The Bronfman Youth Fellowship has announced eight projects to receive BYFI Alumni Venture Fund (AVF) grants. Each grant was carefully vetted by the Alumni Advisory Board, based on creativity, feasibilityand relevance to BYFI’s values.
Donations from alumni and their families support twice-yearly grantmaking through the Alumni Venture Fund.
The recipients are:
Ohr HaLev – Institute for Jewish Spirituality (Israel and North America) Danny Cohen ’04
Ohr HaLev works to make the rich teachings of Jewish spirituality accessible for Jews who seek to deepen their Jewish practice and “to provide Jews with a rich, meaningful, transformative and relevant Jewish life and spiritual path.” Ohr HaLev accomplishes this by offering weekend and weeklong retreats as well as meditation and mindfulness workshops. The Institute welcomes Jews of all backgrounds and persuasions, operating with a non-judgmental and open philosophy.
CSESS Education Seminars (New York City) Elisabeth Cohen ’01
CSESS brings Harvard undergraduates to teach enrichment classes in New York City high schools for two weeks. This year, with the help of an AVF grant, CSESS added a new element to their programming for instructors: seminars with education professionals (including Ariela Rothstein ’05) to contextualize the instructors’ work and experiences. These seminars “offered undergraduate instructors perspective into the education system within which they’re working in a way that both informed their work in the classroom and helped them get more out of it.”
Sulam – The Brookline Jewish Afterschool Program (Brookline, MA) Yoni Engelhart ’96
In response to the steep prices of Jewish day school tuition, a group of families in Brookline are taking matters into their own hands and creating a new model for afterschool Jewish education. Sulam will “provide children in kindergarten through 5th grade with carefully designed curriculum to develop strong Jewish knowledge, study skills, intuition, and identity, and to prepare students for success in 6th grade at any of Boston’s Jewish day schools.” Their doors will open in September 2012; the school will operate four days per week to offer the strongest and most comprehensive education possible.
Keshet: Mobilizing Hillel Leaders for Inclusion and Equality (North America) Idit Klein ’89
Keshet has worked with a number of Jewish youth organizations including NFTY, BBYO, and USY to promote inclusion and open conversation around LGBTQ identity. This new initiative will extend training and resources to professional staff and lay leaders in campus Hillels, fostering development of LGBT-inclusive programming as well as safe, celebratory spaces for LGBT students.

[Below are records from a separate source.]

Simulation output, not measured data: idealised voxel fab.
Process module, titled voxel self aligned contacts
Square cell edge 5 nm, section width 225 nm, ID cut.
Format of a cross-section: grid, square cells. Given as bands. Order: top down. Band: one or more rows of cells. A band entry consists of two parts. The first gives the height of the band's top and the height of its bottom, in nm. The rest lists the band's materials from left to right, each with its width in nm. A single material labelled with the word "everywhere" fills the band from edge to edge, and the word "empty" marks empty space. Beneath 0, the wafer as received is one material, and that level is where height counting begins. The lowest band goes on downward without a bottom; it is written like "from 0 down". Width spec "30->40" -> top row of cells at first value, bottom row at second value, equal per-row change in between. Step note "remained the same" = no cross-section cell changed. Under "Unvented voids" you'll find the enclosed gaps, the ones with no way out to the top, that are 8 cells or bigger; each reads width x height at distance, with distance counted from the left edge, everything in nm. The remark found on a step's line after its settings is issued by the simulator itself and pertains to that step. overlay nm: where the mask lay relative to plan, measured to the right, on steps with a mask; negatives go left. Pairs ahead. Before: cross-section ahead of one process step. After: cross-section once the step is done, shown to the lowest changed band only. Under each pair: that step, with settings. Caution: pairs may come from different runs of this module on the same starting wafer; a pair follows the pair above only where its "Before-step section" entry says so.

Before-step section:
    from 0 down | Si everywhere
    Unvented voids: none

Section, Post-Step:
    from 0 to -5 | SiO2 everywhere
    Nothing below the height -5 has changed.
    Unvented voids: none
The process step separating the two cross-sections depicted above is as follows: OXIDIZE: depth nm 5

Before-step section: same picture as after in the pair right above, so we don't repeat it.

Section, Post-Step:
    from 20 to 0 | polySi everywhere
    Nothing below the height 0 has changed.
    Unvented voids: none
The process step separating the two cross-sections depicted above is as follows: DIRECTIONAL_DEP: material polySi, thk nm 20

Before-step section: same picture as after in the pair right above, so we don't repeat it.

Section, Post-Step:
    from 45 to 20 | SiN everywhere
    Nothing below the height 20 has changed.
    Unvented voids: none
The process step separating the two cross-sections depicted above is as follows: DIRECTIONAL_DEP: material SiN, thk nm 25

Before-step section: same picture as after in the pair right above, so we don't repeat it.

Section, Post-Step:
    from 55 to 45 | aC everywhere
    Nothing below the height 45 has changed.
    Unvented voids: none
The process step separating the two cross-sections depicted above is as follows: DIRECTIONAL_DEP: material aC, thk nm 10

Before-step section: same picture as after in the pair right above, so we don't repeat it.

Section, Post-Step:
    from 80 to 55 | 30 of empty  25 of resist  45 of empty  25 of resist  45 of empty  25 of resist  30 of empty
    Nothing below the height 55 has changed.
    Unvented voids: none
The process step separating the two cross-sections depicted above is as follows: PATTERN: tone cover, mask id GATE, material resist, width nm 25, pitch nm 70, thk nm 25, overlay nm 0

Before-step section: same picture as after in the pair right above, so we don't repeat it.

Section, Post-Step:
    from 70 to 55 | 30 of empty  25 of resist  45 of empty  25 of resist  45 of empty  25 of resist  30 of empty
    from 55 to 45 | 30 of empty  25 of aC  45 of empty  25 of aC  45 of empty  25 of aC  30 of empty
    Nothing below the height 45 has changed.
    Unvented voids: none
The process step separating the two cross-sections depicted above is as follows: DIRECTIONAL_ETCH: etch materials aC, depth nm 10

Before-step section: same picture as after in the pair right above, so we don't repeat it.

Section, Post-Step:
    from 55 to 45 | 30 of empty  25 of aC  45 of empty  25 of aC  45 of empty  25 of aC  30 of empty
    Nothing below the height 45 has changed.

The Kavana Cooperative: Holiday – Prep & Practice Series (for Adults!) (Seattle, WA) Rachel Nussbaum ’93
The Kavana Cooperative, a model for innovative Jewish engagement and programming, is offering the opportunity for adults without children to explore possibilities for Jewish holiday practice within a pluralistic and nurturing framework. An AVF grant is funding a series of workshops, centered on text study and hands-on education about ritual, which encourage participants to grapple with the infinite options for Jewish practice while building community. A similar program for young families has been successful for the past five years and Kavana seeks to enrich the ritual practice of another demographic within the community.
Kevah Curricula Development (San Francisco, CA) Noa Silver ’04
Kevah (founded by Sara Bamberger YOZMA), is dedicated to grassroots Jewish learning and to facilitating pluralistic study of traditional Jewish texts. Kevah has grown tremendously since its inception and is now working to expand and support its network of educators. The AVF grant will allow for the development of curricular resources which can be shared and replicated among different Kevah groups.
Princeton Shechita Seminar (Princeton, NJ) David Wolkenfeld ’97
In January 2012, Princeton hosted 10 students and recent university graduates (including William Herlands ’06 and Mateo Aceves ’06) for an intensive, weeklong seminar on shechita (ritual slaughter). Participants delved into the principles of shechita law and were trained in how to prepare, slaughter, and clean a chicken according to Jewish law. In addition to teaching the participants about the process of shechita, one of the program’s goals was to empower young adults within the traditional community to maintain independence from industrial animal farming.
Cafe Olam (Philadelphia, PA) Susan Pultman ’99
Café Olam, a collaboration between The Little Shul, the Collaborative, Congregation Rodeph Shalom, and many other Philadelphia Jewish community organizations, is revitalizing an historic South Philadelphia synagogue by making it a hub for young Jews in their 20s and 30s committed to community building and urban sustainable living. Through a series of events and the dedication of a communal physical space, Café Olam is carrying out what it calls “Urban ReJEWal,” an effort to connect Jewish community members to each other and to the neighborhood.